If we have done enough research in the areas of science and ancient knowledge, we may have noticed that numerous ancient symbols have been resurfacing in the latest discoveries in quantum physics. Not only are these discoveries surprising physicists, they are challenging many scientists to reconsider just how interconnected the universe actually is.
The fact that we are seeing discoveries in advanced physics depicted in ancient Sumerian art and Buddhist mandalas tell us that these new scientific developments may not be so “new” after all. This is not to say that the rediscovery of these principles are not significant. It is simply to say that much of this knowledge is very ancient, and if this is the case there is a very strong chance that there are those who already possess this scientific knowledge thousands of years in the past.

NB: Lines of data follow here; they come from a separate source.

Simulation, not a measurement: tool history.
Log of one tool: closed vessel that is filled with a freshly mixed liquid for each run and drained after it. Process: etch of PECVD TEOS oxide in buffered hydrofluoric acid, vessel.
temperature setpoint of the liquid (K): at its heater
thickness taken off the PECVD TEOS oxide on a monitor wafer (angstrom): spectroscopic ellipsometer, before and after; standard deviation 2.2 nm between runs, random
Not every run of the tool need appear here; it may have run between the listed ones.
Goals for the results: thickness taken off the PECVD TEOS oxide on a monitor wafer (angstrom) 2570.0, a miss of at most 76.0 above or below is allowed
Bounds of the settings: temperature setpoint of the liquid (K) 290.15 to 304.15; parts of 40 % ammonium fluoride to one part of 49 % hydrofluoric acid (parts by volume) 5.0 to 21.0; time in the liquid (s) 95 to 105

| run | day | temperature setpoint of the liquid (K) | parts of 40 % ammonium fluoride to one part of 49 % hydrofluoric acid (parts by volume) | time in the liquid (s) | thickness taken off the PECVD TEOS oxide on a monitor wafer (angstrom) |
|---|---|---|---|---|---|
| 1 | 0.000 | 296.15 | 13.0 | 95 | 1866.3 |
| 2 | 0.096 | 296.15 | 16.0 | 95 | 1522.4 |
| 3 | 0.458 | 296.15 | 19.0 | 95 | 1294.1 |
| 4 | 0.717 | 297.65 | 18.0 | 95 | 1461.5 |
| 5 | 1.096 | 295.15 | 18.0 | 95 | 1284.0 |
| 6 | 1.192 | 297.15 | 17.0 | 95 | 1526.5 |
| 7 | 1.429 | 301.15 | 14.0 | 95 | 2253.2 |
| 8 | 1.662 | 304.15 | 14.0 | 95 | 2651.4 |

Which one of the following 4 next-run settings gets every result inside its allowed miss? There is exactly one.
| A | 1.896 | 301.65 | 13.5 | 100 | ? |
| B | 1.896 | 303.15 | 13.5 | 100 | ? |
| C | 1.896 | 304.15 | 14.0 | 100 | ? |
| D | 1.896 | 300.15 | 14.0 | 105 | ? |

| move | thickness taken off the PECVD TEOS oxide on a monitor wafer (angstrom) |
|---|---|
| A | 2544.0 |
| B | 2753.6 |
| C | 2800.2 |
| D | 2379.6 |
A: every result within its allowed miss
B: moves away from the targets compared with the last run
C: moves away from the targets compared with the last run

The Maltese cross is the symbol of the historical group, the Knights Templar. This was a group which was a dominant force during the 12th through the 14th century. According to some historians, this group did not entirely end, but was only reformed over the centuries. As successor after successor followed in the footsteps of this group, the ancient knowledge behind the Maltese cross was passed through the generations. It is along these subjects where our topic of interest begins.
Revealing the True Form of the Photon
It was discussed in a recent article how one post doctorate Research Fellow at Stanford University discovered the shape of the photon. Dr. Radoslaw Chrapkiewicz’s groundbreaking experiments marked the discovery (or the rediscovery) of the significance of the photon. Though it seems that mainstream science is slow to come to further conclusions about the significance of sacred geometry in the universe, they still continue to reveal parallels between modern physics and ancient knowledge.
To add to the details from the previous article, here is one quote from Dr. Chrapkiewicz and Physics.org describing the procedures which led to the groundbreaking developments in quantum holography.
“We performed a relatively simple experiment to measure and view something incredibly difficult to observe: the shape of wavefronts of a single photon,” says Dr. Radoslaw Chrapkiewicz.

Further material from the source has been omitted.